Market Structure
The market-structure case for Ollo starts with scale and structural friction in FX, not with tokenization for its own sake.
Core Thesis
Ollo's research starts from three linked observations:
- FX is one of the world's largest markets, but access and settlement still remain relationship-heavy and operationally fragmented.
- Stablecoins create a new settlement substrate while also introducing basis risk across issuers and rails.
- Onchain infrastructure can improve execution legibility, settlement coordination, and risk transfer before it replaces every legacy market layer.
FX Scale
Current Ollo research cites roughly $9.6 trillion in daily OTC FX turnover. Even at that scale, access remains relationship-heavy and operationally fragmented.
Where Friction Comes From
Key frictions include:
- Bilateral credit gating
- Prefunded capital
- Opaque execution practices
- Fragmented post-trade settlement
Published source material makes the prefunding problem concrete. SWIFT reported that 34% of the cost of an international payment is related to Nostro trapped liquidity, while Circle's StableFX Litepaper cites estimates that roughly $27 trillion sits idle in nostro/vostro accounts globally to support prefunding of FX transactions. For a worked-through version of how those costs can flow into spreads and financing terms, see Concepts: Why Onchain FX.

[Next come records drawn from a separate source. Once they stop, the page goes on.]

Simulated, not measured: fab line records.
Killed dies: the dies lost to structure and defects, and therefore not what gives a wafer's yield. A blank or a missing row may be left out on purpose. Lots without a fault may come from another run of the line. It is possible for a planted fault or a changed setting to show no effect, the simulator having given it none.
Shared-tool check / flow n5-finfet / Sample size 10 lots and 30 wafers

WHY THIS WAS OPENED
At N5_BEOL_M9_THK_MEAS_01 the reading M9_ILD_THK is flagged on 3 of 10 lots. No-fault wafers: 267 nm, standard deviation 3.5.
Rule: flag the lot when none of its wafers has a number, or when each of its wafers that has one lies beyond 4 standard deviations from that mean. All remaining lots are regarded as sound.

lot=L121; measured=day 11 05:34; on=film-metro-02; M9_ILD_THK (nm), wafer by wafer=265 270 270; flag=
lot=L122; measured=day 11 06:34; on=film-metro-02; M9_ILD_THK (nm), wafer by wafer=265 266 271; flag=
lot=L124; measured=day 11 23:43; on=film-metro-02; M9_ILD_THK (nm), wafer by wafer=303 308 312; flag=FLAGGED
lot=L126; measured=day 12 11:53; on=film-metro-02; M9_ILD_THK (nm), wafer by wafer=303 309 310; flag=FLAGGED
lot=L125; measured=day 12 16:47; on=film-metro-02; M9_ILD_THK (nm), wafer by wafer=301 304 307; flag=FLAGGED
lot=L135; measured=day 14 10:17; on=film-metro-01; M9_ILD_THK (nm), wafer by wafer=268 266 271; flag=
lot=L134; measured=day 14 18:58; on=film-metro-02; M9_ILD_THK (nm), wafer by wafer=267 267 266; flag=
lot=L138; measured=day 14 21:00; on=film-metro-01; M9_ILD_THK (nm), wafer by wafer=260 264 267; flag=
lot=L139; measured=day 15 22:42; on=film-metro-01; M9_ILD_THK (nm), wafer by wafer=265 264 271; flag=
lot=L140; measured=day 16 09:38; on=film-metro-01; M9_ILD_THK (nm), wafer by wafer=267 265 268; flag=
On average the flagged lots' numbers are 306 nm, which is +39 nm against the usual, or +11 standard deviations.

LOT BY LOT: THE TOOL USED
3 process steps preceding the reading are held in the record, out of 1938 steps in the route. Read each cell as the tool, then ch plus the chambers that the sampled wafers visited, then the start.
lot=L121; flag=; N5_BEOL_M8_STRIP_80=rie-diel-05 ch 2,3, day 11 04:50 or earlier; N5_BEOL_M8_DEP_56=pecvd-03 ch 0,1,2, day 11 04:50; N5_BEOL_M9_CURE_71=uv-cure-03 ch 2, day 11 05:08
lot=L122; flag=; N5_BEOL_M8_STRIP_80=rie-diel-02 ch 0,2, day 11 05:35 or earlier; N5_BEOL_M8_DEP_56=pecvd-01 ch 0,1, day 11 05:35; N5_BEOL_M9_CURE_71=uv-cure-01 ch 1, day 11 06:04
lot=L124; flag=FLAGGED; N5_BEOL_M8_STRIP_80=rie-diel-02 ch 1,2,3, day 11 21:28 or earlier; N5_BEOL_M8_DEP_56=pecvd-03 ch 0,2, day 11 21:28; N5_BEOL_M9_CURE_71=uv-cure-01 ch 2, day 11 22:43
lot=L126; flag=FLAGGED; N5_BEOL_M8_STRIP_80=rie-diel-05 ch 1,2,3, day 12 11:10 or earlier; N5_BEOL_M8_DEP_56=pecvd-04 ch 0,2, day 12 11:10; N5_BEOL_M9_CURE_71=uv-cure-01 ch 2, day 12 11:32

Stablecoins Change The Context
Stablecoins provide a new settlement substrate, but they also create issuer-by-issuer basis risk. That makes stablecoin fragmentation part of the FX problem, not a separate topic.
Which Layers Onchain Can Improve First
The strongest case in current Ollo research is for improving:
- Settlement coordination
- Execution legibility
- Risk transfer
It is less realistic to assume that protocol design alone will immediately replace credit relationships, licenses, or every distribution layer in legacy FX.